17. Ordered sets; serial music.

 

In analyzing atonal music, we often pay no attention to the sequence in which pcs are represented in the analyzed segments; we deal with unordered pc sets. At times, however, we may notice that the order in which pcs appear is itself a structural feature. For example, this order may be subject to patterned manipulation. If so, we would likely want to draw attention to any patterns we perceive. Although the word "set" is sometimes used for such ordered patterns, they are more often referred to as series (or rows); and music in which series are a prominent structural aspect is serial music.

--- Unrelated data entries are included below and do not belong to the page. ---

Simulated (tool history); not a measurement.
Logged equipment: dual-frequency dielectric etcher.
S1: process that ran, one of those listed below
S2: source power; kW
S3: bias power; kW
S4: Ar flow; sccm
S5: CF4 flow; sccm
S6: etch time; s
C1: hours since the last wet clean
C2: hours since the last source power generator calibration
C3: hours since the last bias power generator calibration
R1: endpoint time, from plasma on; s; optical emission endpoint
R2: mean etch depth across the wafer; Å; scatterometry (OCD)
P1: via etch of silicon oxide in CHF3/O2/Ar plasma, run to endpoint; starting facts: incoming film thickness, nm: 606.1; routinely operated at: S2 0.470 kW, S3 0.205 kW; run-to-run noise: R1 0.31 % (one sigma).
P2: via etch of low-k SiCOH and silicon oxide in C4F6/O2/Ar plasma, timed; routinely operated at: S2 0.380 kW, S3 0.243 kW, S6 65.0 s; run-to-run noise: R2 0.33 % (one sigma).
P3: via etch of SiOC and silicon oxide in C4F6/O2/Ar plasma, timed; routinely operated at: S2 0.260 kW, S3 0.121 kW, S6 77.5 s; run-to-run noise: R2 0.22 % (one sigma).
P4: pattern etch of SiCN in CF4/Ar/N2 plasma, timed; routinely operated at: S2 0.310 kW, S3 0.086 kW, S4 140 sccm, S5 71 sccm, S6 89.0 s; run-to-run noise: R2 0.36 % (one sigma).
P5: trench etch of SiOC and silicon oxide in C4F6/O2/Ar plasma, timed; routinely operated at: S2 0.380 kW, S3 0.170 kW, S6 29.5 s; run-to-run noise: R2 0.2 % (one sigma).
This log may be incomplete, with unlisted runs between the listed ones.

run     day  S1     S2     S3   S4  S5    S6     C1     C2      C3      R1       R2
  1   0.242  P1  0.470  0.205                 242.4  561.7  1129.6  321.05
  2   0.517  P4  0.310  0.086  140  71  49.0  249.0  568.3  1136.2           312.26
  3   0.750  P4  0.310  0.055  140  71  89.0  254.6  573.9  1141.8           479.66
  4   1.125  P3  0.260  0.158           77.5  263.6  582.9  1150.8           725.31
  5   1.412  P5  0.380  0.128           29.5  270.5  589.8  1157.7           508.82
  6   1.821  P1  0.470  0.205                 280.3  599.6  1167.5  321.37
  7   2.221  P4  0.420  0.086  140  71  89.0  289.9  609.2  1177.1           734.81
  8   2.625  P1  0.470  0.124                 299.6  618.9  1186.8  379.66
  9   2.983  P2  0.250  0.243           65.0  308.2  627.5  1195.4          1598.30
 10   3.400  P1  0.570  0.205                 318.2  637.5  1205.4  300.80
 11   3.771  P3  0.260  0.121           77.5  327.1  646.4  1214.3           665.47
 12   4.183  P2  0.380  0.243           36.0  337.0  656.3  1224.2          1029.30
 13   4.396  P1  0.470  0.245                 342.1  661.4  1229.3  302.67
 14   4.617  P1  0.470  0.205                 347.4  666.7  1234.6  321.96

Sets of any size can be manipulated serially, but the most significant kind of serial music has been twelve-tone music, in which the 12-pc aggregate set is so treated There is, of course, only one 12-pc set class, so structural designs cannot be created here on the basis of pc-content or ic-content alone. Only order manipulations can distinguish one use of the aggregate from another (and hence relate one to another). It was Arnold Schoenberg who, in the early 1920s, developed the basic operations used in 12-tone composition: the common order permutations of retrograde, inversion, and retrograde-inversion; and such secondary features as complement relations among serial subsets. Analysis of 12-tone music is beyond the scope of the present guide. In recent years, however, pc set analysis has proved quite useful in revealing structural aspects of serial music other than those dealt with by serial analysis alone.